Thibodaux v. Anderson

*804Dissenting Opinion.

Todd, J.

The instrument in question, executed by Anderson in favor of Boyd, by its very terms is a mortgage. As declared therein, it was given for the purpose of better securing the debt of $25,950, owing by Anderson to Boyd. If this debt was paid, the instrument was to be void. If not paid, authority was given to the creditor, Boyd, to cause the sale of the property, and out of the proceeds he was to retain only the amount of his debt, interests and costs, and the balance was to be paid over to Anderson. Anderson, the debtor, was left in possession of the property.

The nominal consideration or price of ten dollars, for property worth many thousands, is not to be considered as making or affecting the character of the contract.

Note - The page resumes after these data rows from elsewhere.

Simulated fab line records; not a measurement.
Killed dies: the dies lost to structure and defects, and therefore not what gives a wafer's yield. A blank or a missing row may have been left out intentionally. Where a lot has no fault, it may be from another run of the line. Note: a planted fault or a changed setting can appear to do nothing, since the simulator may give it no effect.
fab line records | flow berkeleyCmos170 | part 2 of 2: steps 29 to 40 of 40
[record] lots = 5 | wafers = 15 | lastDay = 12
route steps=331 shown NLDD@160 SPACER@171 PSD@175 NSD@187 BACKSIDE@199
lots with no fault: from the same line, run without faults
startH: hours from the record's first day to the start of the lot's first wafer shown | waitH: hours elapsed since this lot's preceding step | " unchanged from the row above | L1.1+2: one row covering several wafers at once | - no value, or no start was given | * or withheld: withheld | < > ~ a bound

It fulfilled substantially, and we might say minutely, all the essential elements of a mortgage, and constituted a security given by the debtor on an immovable, in favor of his creditor, with power to sell the same if the debt was not paid, thus meeting the requisites of such a contract as prescribed by our Code. C. C. 3278.

The effect of such a contract should' be governed, in my opinion, by the law of the place where the immovable is situated, which is the object of the contract, regardless of its form. In fact, there is no particular form for a mortgage prescribed by our laws.

Speaking of an instrument almost identically of the same form as this, Mr. Justice Slidell, as the organ of the Court, in the case of Hayden vs. Nutt, 4 An. 71, said:

“ It is difficult to exclude this instrument, taken in its fair intendment, from the scope and definition given in our Code. The conventional mortgage is a contract by which a person binds the whole of his property, or a portion of it only, to secure the execution of some engagement, but without divesting himself of possession.”

Such an instrument has always been construed to be a mortgage by this Court in a long line of decisions. 1 M. N. S. 418; 2 N. S. 22; 10 L. 243; 4 An. 71; 5 An. 99: 2 An. 253; 15 An. 386; 23 An. 665.

This is admitted in the majority opinion, but the effect of a contract in this form, as a mortgage, it is ruled, should be confined to the contracting parties, and cannot affect third persons, and also is not to be extended to contracts made, or acts passed in this State. In my opinion, these conditions do not affect its character. If it is a mortgage between the contracting parties, its registry as a mortgage, and in the mortgage record book of the parish where the property is situated, should import the same effect to it against all the world.

The instrument was so recorded, and in my opinion, Godchaux, nor any one else, on looking at that record in the mortgage book, could *805have had the slightest doubt that it gave unmistakable evidence of a mortgage.

If tiie effect of this contract is to be governed by the law of this State, where it was entered into, and if its terms and the language of the act fulfils the essential elements of a mortgage contract, as defined by our Code, as is manifest, then the fact that it was made and signed in this State by the parties personally therein, I think, rather strengthens than weakens its effect. At any rate, this circumstance should not, in my opinion, have any bearing prejudicial to the hypothecary character of the contract. In the case of Hutchings vs. Field et al., 10 L. 237, a writing similarly drawn was declared to be a mortgage, and effect was given to it as such against third persons, who claimed to have acquired rights under it at a sale from one of the original contracting parties, and this contract, in the case cited, was between parties living in this State, was passed here, and the subject of it was property situated in the State. See also, Wolf vs. Wolf, 12 An. 530; Watson vs. James, 15 An. 386.

I consider the contract essentially one of mortgage. It was recorded as such. Godchaux had notice of it, and was bound to knowthat itwas a mortgage. As such mortgage, it proved his, Godchaux’ mortgage, of a later date and, in my opinion, entitled Boyd, the holder of it, to a preference on the proceeds of the property.

For these reasons, I am constrained to dissent from the conclusions reached by the majority of the Court.